As the dusts settles (quite literally) around the landing of the Philae probe, scientists have confirmed that craft didn’t touch down just once – it actually bouncedon the surface of the comet twice.

But what’s happening here? Since when did spacecraft bounce?

Well, it’s all down to the comet's gravity. 67P/Churyumov-Gerasimenko may be an icy mass the size of a mountain, but gravity is an incredibly weak force (you overcome it every time you get out of bed in the morning) and it only really becomes noticeable with huge, planetary masses.

The comet's gravity is actually several hundred thousand times weaker than that on Earth and, to make matters worse, the uneven shape of the comet means that even this force varies over its surface.

Its gravity is so weak that scientists working on the Philae lander had to take account of the fact that even the slightest movement on the craft – say, adjusting a camera to look left or right – could be enough to lift it off the surface.

An artist's impression of the lander. It looks sturdy, but it essentially weighs just grams thanks to the low gravity.

To compensate for this they put thrusters on the top of the craft to push it into the surface (unlike the Curiosity rover which had thrusters on the bottom to stop it from slamming into Mars) as well as pair of harpoons and three ice screws to secure it in place once it was near enough.

Unfortunately, this is where things went wrong: the thrusters and harpoons failed for unknown reasons and consequently Philae rebounded.

Video courtesy of the Open University

Not hard (the craft was only travelling at a leisurely one metre per second) but enough to keep it airborne for several hours -imagine the lander barely moving as it floats hundreds of metres above the surface, attached by only a thin thread of gravity.

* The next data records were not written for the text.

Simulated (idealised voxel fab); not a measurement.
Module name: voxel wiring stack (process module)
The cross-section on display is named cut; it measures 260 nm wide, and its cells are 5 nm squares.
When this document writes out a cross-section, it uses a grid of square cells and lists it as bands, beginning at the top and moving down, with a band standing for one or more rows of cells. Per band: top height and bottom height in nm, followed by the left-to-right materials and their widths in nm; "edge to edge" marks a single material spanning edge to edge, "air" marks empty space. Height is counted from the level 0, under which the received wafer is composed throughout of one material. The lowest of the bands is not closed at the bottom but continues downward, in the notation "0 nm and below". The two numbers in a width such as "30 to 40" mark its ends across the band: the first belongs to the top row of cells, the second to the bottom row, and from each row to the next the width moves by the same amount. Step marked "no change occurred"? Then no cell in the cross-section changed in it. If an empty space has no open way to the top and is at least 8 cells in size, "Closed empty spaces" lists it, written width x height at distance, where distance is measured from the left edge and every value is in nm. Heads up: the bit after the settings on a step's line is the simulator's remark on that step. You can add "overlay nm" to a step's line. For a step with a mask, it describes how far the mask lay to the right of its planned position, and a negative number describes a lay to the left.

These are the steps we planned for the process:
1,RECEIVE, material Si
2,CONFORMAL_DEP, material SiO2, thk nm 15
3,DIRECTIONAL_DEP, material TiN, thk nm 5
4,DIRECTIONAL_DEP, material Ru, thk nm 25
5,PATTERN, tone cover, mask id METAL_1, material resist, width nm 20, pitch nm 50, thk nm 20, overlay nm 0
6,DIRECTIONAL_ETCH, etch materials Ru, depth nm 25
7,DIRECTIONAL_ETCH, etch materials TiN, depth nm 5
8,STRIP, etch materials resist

Thankfully, however, Philae has now definitely landed, although there’s still some concern about its long term prospects without harpoons to secure it in place.

"We are sitting with the weight of the lander somehow on the comet,” said Philae project manager Stephan Ulamec. “We are pretty sure where we landed the first time, and then we made quite a leap. Some people say it is in the order of 1 km high."